West Ham United Women Football Club is an English women's football club affiliated with West Ham United. The club plays in the Women's Super League, the top tier of English women's football. They were formed in 1991 and play home games at Dagenham & Redbridge's Chigwell Construction Stadium on Victoria Road.[1]


West Ham team with their player escorts in April 2017 prior to a match against Tottenham Hotspur at White Hart Lane.

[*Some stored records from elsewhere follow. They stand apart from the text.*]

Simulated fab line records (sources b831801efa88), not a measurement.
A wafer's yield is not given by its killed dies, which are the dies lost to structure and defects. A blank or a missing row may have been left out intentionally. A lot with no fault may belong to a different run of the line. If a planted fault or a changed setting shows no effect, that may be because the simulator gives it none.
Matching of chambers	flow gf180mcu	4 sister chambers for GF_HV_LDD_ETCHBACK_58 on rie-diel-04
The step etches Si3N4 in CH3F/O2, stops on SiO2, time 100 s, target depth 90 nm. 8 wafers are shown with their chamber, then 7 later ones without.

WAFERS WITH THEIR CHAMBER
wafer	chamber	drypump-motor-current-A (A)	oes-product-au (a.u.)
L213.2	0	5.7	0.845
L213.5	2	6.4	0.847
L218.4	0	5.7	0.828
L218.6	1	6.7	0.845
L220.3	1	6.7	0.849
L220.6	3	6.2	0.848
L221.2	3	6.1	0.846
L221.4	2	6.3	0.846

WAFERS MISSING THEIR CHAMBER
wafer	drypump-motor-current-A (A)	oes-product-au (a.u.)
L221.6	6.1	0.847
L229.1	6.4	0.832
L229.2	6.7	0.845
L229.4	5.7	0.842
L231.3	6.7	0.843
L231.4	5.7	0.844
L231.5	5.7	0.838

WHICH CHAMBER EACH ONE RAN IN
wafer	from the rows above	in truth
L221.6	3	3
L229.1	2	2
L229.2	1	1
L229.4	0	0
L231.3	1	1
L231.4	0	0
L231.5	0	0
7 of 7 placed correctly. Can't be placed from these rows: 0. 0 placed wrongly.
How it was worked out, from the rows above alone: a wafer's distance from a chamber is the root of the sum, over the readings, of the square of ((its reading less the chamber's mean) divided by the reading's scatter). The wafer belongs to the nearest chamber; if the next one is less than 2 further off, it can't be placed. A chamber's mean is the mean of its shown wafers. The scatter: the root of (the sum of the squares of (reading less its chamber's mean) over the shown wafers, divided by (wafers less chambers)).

Whilst the 1970s saw a short lived incarnation of West Ham United Ladies, it was early in 1991 when Roger Morgan, the Football in the Community officer at West Ham United, mooted the idea of forming the present ladies section of the club. Following a number of initial coaching sessions to bring in local players and the capture of John Greenacre, who had then recently relinquished his managerial posts at Romford Ladies, to help organise the club, the first friendly match was set for 29 March 1992 resulting in a defeat to Barnet Ladies. Undeterred, two teams were entered into the Greater London Regional Women's Football League for the following season; one in Division 3 and the other in Division 4 and the Hammers opened their first competitive season with a 5–1 victory against Hackney “B” on 27 September 1992 going on to finish the campaign in a respectable fourth place although the second team found life harder and were relegated to the 5th Division. A third-place finish the following season with was sufficient to earn promotion to Division Two and the next season there was a promotion into Division One following another third-place finish.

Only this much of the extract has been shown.